The Diff operation can be used to compare two data sets. One data set is the comparison source (reference / e.g. an older data set), the other data set is the main source (the current/new data). The following data records are made available on four outputs:
- Unchanged: Data for which no change has been detected.
- Changed: Data that is present in both data sets but has been changed.
- Added: Data that was not yet present in the reference data set.
- Deleted: Data that was present in the reference data set and is now missing
Please note: The two data sets used must contain the same columns/attributes.

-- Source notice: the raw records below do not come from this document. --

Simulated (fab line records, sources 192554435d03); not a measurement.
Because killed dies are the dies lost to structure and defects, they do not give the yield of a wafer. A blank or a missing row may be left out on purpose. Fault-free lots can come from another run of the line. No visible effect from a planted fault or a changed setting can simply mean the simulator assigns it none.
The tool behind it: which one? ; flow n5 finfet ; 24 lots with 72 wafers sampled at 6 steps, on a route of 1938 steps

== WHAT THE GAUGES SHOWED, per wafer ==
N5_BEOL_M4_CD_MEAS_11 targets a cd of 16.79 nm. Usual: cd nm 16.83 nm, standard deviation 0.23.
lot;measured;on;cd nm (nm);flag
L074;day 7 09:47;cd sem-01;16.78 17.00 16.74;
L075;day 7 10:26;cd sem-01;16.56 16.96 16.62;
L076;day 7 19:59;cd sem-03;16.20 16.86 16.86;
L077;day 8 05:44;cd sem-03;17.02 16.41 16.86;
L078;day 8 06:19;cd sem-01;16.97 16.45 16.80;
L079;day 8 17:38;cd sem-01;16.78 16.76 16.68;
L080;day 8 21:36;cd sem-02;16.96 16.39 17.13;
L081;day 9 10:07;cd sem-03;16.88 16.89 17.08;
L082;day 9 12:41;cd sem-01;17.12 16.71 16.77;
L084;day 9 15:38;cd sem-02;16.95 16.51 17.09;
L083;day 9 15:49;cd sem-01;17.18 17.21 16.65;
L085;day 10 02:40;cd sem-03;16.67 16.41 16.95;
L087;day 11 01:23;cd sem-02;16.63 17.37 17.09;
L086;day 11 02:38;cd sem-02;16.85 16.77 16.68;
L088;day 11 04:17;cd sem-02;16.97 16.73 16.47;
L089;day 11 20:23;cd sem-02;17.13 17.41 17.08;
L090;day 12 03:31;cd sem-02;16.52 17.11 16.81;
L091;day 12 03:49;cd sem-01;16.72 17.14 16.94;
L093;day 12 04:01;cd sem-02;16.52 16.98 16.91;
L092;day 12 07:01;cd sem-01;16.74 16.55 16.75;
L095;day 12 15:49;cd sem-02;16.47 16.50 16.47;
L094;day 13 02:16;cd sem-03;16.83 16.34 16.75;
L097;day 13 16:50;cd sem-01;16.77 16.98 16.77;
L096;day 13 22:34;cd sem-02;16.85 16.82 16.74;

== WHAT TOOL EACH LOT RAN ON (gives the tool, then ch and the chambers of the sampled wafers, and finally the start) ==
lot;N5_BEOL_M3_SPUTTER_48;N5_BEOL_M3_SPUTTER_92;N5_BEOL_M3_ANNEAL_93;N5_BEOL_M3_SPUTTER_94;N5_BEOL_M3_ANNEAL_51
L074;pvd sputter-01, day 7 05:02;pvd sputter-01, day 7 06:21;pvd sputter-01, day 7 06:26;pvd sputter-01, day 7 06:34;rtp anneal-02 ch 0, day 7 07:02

For better understanding an example:
The reference table (older data set): Download CSV
| product_id | name | color | price |
|---|---|---|---|
| 1 | Chair | Red | 50 |
| 2 | Table | Blue | 120 |
| 3 | Lamp | White | 30 |
| 4 | Shelf | Black | 80 |
The source table (current/new data): Download CSV
| product_id | name | color | price |
|---|---|---|---|
| 1 | Chair | Red | 50 |
| 2 | Table | Blue | 150 |
| 3 | Lamp | Green | 35 |
| 5 | Sofa | Gray | 200 |
The key attribute is product_id. After executing the Diff with “Detect deleted values” enabled, the four outputs contain the following:
Unchanged — records where all values are identical in both data sets:
| product_id | name | color | price |
|---|---|---|---|
| 1 | Chair | Red | 50 |
Changed — records present in both data sets but with at least one changed value:
| product_id | name | color | price |
|---|---|---|---|
| 2 | Table | Blue | 150 |
| 3 | Lamp | Green | 35 |
Product 2 changed in price (120 → 150), product 3 changed in color (White → Green) and price (30 → 35).
Added — records in the source that do not exist in the reference:
| product_id | name | color | price |
|---|---|---|---|
| 5 | Sofa | Gray | 200 |
Deleted — records in the reference that are no longer present in the source:
| product_id | name | color | price |
|---|---|---|---|
| 4 | Shelf | Black | 80 |
The configuration:

- assign a name for the diff
- the key attribute/key column must be present in both data sets and the values must be unique
- the deleted values are not determined by default and no data appears on the output. The output is activated with this switch.